Kane Williamson's maiden century gave New Zealand a win and has all but ended South Africa's hopes of reaching the ICC Cricket World Cup 2019 semifinal. (Image credit: Getty Images)
Kane Williamson handled the pressure brilliantly during the clash against South Africa in the ICC Cricket World Cup 2019 clash in Edgbaston. The New Zealand skipper survived a dropped catch and a run-out and South Africa missed a run-out chance. Williamson made the Proteas pay as he blasted his maiden World Cup ton to give New Zealand their fourth consecutive win against South Africa. Their four-wicket win has all but ensured their qualification into the semifinal stage while for the Proteas, they are all but out of the competition. Speaking after the end of the match, Williamson was his modest self when describing the kind of innings he played.

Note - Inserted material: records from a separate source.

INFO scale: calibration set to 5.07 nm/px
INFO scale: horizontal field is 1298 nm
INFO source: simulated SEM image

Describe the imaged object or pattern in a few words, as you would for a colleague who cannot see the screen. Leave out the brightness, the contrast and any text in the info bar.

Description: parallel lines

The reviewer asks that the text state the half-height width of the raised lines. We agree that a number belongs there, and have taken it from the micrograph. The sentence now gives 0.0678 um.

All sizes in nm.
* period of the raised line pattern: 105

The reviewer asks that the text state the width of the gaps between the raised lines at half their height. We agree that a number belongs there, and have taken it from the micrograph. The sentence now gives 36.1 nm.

“I don't really rank innings, but each time you can try and go out and contribute to a winning performance is something that you're always wanting to do, and it was nice I was able to achieve that,” Williamson said. The New Zealand skipper shared a 91-run stand with Colin de Grandhomme who smashed a fifty and Williamson praised the all-rounder for his effort.
“The partnership and the knock from Colin was outstanding in terms of swinging that momentum, and he hit the ball beautifully. Perhaps coming in fresh rather than trying to negotiate the surface prior might have been a positive thing,” Williamson said.
On his part, de Grandhomme followed Virender Sehwag’s mantra of ‘See ball, hit ball’ during his knock and said having Williamson at the other end was crucial during his knock of 60 from 47 balls. “I just tried to watch it as hard as I can. I tend to see the ball and hit the ball and it worked. That's just my game and that's how I play. It went well. I just try to do my job when I can. Some days it doesn't work, today it did. Cricket is a simple game. Having Kane at the other end makes it a lot easier, knowing he's a gun. He didn't give me too much advice, I don't take too much in. We had to take it to the last 10 overs so we had to build for 10 overs. Then we could see where we were. Luckily the run-rate didn't get above seven so we were always still in the game,” de Grandhomme said.
Williamson said the Edgbaston wicket was different and it was a challenge which New Zealand accepted as they look to enter the knock-outs. “We know that coming into the back-end of the tournament, there will be some extremely tough games on different wickets again, and we'll have to wait and see what they hold for us. We'll just have to adapt and keep playing the sort of cricket that gives us the best opportunity to win cricket games, but day in, day out, that can vary a lot depending on opposition and surfaces,” Williamson said.